I'm trying to build a function that uses R's agrepl
for approximate matching.
I am using a regex pattern which from my perspective is not treated as regex.
I came to this conclusion by running following test in my REPL:
> patterns <- c("ha","^ha","ha$","^ha$","(^)ha","ha($)")
> sapply(patterns,agrepl,x="ha",max.distance=0L,fixed=FALSE)
ha ^ha ha$ ^ha$ (^)ha ha($)
TRUE TRUE TRUE TRUE FALSE FALSE
> sapply(patterns,grepl,x="ha",fixed=FALSE)

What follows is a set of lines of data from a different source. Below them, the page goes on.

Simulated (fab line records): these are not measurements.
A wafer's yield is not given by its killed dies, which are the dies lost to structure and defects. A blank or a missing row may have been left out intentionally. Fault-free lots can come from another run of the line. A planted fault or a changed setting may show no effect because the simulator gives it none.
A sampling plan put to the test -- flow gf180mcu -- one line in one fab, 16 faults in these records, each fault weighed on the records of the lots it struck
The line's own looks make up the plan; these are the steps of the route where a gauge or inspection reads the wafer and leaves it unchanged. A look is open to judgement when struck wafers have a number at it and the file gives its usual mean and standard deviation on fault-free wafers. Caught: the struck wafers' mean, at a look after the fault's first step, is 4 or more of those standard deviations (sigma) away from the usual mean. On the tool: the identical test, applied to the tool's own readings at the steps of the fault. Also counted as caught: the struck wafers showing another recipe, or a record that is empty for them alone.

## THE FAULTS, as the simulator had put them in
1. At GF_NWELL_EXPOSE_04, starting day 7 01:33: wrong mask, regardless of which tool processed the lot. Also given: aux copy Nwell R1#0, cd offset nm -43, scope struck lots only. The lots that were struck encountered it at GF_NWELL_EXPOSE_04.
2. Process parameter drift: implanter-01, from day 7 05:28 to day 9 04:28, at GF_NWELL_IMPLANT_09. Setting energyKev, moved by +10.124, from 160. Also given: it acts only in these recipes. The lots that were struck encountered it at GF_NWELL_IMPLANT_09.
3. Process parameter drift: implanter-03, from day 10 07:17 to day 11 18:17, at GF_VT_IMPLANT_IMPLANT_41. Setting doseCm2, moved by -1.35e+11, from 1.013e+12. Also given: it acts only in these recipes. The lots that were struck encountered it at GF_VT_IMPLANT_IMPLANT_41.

ha ^ha ha$ ^ha$ (^)ha ha($)
TRUE TRUE TRUE TRUE TRUE TRUE
I'm not that good at using regex but I'm pretty sure that all of my patterns should match "ha".
Assuming that I'm right and above behavior should not be happening, would you be able to propose another function/solution to match my patterns to "ha"?
To be more specific I need a fuzzy matcher that will help me find keywords in unstructured data.
UPDATE I should point out that the only reason why I', using regular expressions is because I am looking for keywords (matches with spaces around them). If I can ensure that "haha" will not match "ha" but "ha foo" will then regex is not necessary for this problem.